Drive on, nothing to see here
Wondering where the dirty-tricks controversy will go, now that the Commons Speaker has declared it reprehensible? Chances are it will dissipate, through what's become a tried-and-true method for getting past political trouble.
Macleans' columnist Paul Wells has recently given us a little glimpse into the PMO's media-management techniques, telling us the existence of a "media barometer."
"The Prime Minister’s Office distributes a daily “media barometer” that lists the stories getting the widest coverage and generating the most buzz on blogs and talk radio....Standard PMO procedure is to do what it takes to get a story off the top of the barometer."

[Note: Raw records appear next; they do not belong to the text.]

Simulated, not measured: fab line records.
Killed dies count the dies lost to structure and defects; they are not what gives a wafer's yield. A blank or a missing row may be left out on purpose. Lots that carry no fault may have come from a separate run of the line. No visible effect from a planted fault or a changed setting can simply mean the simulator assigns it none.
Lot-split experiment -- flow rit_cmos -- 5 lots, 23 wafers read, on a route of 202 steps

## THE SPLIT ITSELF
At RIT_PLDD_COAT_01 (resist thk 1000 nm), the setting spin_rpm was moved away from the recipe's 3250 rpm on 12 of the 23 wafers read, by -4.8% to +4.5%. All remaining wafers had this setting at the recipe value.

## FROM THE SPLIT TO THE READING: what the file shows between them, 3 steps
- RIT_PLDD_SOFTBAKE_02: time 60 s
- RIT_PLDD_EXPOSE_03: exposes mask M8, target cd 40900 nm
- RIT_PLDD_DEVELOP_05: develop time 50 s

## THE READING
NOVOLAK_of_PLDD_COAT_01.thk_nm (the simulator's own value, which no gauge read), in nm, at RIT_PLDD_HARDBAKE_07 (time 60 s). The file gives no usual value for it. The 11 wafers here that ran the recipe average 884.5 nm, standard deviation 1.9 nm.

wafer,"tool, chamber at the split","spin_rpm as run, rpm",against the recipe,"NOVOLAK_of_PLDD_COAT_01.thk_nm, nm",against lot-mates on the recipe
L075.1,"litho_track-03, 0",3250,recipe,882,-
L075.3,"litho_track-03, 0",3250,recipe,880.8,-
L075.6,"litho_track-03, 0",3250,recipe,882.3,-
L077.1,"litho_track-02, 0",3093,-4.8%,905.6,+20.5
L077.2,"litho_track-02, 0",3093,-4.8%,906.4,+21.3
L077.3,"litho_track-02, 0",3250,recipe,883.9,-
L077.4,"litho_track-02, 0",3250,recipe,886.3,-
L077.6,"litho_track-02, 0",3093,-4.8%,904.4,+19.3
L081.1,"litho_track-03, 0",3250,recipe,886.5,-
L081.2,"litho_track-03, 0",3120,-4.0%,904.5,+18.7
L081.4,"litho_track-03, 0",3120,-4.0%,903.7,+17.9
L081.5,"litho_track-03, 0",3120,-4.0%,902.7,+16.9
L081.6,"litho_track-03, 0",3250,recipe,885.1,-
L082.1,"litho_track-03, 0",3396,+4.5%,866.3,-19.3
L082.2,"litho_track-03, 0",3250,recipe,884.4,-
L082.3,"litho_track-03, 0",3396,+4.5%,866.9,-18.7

How do you lower the barometer reading? Allow me, as a public service, to set out the five steps (and thus save someone from spending a lot of money on fancy advice.)
It is this simple:
1. Acknowledge the error in as vague, general a fashion as you can:
"I would, Mr. Speaker, indicate to you that the way in which this case has been handled, including by myself, has been unfortunate." -- Bev Oda (doctored-document controversy)
2. Thank the error finder for good work.
"We thank the Auditor General for her recommendations. We are working on and streamlining the processes for procurement. In fact, we have, as a result of our current efforts, on average been able to reduce the time to get a contract award from 107 months to 48 months." -- Peter MacKay (cost overruns on Chinook helicopters.)
3. You know how parenting experts talk about distinguishing between bad child and bad behaviour? When you are a politico trying to get out of a jam, you don't talk about specific behaviour -- you talk instead, tangentially, about what a good person you are.
"It's the government's policy that departments are to respond in the timeframes contained in the act or extend time in accordance with the act, subject to the right of a requester to go to the information commissioner and ultimately to the Federal Court." -- former PMO chief of staff Guy Giorno, testifying about political interference in access-to-information requests.
(Actually, the entire testimony is a textbook case of how to answer a specific question in the abstract. Read it if you have the time/interest.)
4. Say it of course won't happen again.
“I don’t think there will be any more use of suggestions that a byelection might happen." John Williamson, re: Cotler calls.
5. When further questions arise, say it's old news. Time has marched on. Insinuate that the person who keeps bringing it up is holding a grudge or has an axe to grind.
The Auditor General came forward with her report and we thank her for her work. She came forward with specific recommendations on how we could be even more transparent to Parliament, specific recommendations on improving program administration. (John Baird: G8/G20 spending.)
And that's it! As they say on the shampoo bottles: lather, rinse, repeat. Or, in this case: Admit, Thank, Boast, Repent, Move On.
The current government did not invent this. In fact, I'm pretty sure that the current Prime Minister watched Jean Chretien employ this technique over and over again through his tenure, and learned something. In politics, it's better to bury a controversy than to give it a full airing. (The Gomery commission, into the Liberal sponsorship scandal, is now seen as Paul Martin's greatest PR error, for instance.)
As you've noticed, we're at Stage Four in the Cotler-call controversy. Error admitted, Speaker thanked, principles stated, never-again vow has been made. By the end of the week, it'll be called old news.